We want to have certainties and no doubts – results and no experiments – without even seeing that certainties can arise only through doubt and results only through experiment.
C. G. Jung, 1978To follow up a problem in the company library, to experiment with work methods, or to study new materials or markets should be working rights, not only for researchers and executives, but for all employees.
B. L. T. Hedberg, 1984Doubt and experimentation have become institutionalized in self-designing organizations, which are social forms built to deal with rapid environmental change. These self-designing forms have distinctive properties that pose unique issues for people who build and study careers.

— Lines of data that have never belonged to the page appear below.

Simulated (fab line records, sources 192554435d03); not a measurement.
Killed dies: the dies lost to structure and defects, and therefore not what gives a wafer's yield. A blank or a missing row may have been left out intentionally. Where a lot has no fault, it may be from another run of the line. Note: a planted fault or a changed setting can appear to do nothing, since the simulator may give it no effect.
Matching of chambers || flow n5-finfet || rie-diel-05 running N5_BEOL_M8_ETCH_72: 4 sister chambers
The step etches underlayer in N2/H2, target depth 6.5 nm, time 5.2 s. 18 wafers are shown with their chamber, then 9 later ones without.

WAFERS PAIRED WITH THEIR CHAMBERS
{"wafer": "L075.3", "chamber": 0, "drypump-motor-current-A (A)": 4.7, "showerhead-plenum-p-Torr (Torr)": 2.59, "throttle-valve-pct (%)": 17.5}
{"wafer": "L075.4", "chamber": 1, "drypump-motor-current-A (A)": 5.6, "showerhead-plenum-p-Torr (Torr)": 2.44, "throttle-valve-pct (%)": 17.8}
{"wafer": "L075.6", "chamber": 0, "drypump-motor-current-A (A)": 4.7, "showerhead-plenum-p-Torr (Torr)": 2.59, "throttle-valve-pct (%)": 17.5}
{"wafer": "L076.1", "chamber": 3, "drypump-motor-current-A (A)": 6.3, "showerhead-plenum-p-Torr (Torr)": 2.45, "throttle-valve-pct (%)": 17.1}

If we define careers as “the individually perceived sequence of attitudes and behaviors associated with work-related experiences and activities over the span of a person's life” (Hall, 1976, p. 4), then we know little about the experiences, activities, and perceptions that are created when a career unfolds in a flexible system where change is continuous, experiments are routine, and growth replaces advancement as a measure of success. We know little about what it means to have a career in a system that does not use traditional external markers to signify progress, advancement, and movement in some consistent direction. This chapter suggests a starting point from which researchers can explore career issues in selfdesigning organizations.
We first describe six characteristics of self-designing systems and then contrast these systems with others in the organizational literature that appear to be similar. Using these descriptions as background, we then propose that career paths in self-designing systems originate from subjective rather than objective sources.